Intel Corporation today reported first-quarter revenue of $12.6 billion, operating income of $2.5 billion, net income of $2.0 billion and EPS of $0.40. The company generated approximately $4.3 billion in cash from operations, paid dividends of $1.1 billion, and used $533 million to repurchase 25 million shares of stock.
"Amidst market softness, Intel performed well in the first quarter and I'm excited about what lies ahead for the company," said Paul Otellini, Intel president and CEO. "We shipped our next generation PC microprocessors, introduced a new family of products for micro-servers and will ship our new tablet and smartphone microprocessors this quarter. We are working with our customers to introduce innovative new products across multiple operating systems. The transition to 14nm technology this year will significantly increase the value provided by Intel architecture and process technology for our customers and in the marketplace."
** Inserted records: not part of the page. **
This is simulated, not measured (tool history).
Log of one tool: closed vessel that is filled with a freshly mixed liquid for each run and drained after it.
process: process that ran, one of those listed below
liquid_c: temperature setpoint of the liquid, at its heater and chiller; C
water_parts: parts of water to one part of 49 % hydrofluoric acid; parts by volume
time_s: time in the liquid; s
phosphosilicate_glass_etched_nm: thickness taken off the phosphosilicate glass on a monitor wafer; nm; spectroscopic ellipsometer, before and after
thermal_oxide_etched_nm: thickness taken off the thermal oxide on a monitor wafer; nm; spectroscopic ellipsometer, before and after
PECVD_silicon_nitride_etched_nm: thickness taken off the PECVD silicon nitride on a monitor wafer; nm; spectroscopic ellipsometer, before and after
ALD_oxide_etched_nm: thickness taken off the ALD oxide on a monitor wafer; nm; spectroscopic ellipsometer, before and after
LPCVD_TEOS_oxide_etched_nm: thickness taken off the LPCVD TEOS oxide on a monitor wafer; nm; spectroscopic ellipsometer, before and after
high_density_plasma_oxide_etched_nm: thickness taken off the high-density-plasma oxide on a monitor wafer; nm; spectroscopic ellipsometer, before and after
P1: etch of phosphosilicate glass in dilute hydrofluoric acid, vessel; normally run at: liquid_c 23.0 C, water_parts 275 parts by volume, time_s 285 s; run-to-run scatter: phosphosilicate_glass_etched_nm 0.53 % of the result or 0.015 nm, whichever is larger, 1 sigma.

Q1 Key Financial Information and Business Unit Trends
Intel plans to report its earnings for the second quarter of 2013 on July 17, 2013
- PC Client Group revenue of $8.0 billion, down 6.6 percent sequentially and down 6.0 percent year-over-year.
- Data Center Group revenue of $2.6 billion, down 6.9 percent sequentially and up 7.5 percent year-over-year.
- Other Intel® Architecture Group revenue of $1.0 billion, down 3.9 percent sequentially and down 9.0 percent year-over-year.
- Gross margin of 56 percent, down 2 percentage points sequentially and down 8 percentage points year-over-year.
- R&D plus MG&A spending of $4.5 billion, in line with the company's expectation of approximately $4.6 billion.
- Tax rate of 16 percent.
Because, you know, PC market is going to hell. Ok, the numbers confirm that PC is indeed going to hell, but it is doing so at a far more relaxed pace than cross-eyed doomsayers are predicting and crazed foaming mobile fanatics would like it to. Instead, I'd say it has entered a stagnation - an average PC has become so powerful that an upgrade cannot be justified. If it doesn't run the latest games - probably the only thing that can't run very well these days - a graphics card upgrade is in order - nothing else. For now, Intel is still happily building some more olympic class swimming pools and filling them with monies, thanks to those who do upgrade either from very old tech or upgrade regardless of usefulness, perhaps just to be on top all the time - a very valid reason for certain folks. It is said that Intel's biggest blunder (and what will lead to its ultimate demise, perhaps together with Microsoft, har har) is not attending to the rapidly emerging mobile market (woe the stupid buzzwords) in force or doing it all too late (just now with the new Bay Trail Atom, and also Haswell and its upcoming die-shrink Broadwell - architecture, designed to be very scalable, very ubercool etc. yada-yada. My answer to that - keep slowing the software down! It used to be so much fun, but it seems that with the advent of SSDs we need some serious help and expertise with that.
What it means for consumers and business that aren't data centers? We all pay the infamous "Intel tax" for a while now, and it will only increase in time, if things keep going the way they are. The only other serious x86 chipbaker, AMD is, very unfortunately, posting a loss after loss, despite that their top tier products, arguably, outperform or at least match Intel's counterparts, while being significantly cheaper (long term matters to me - said no one ever). Equally unfortunately is that AMD is highly unlikely to recover unless wonders happen, because costs of R&D of borderline nanotechnology are only going to increase.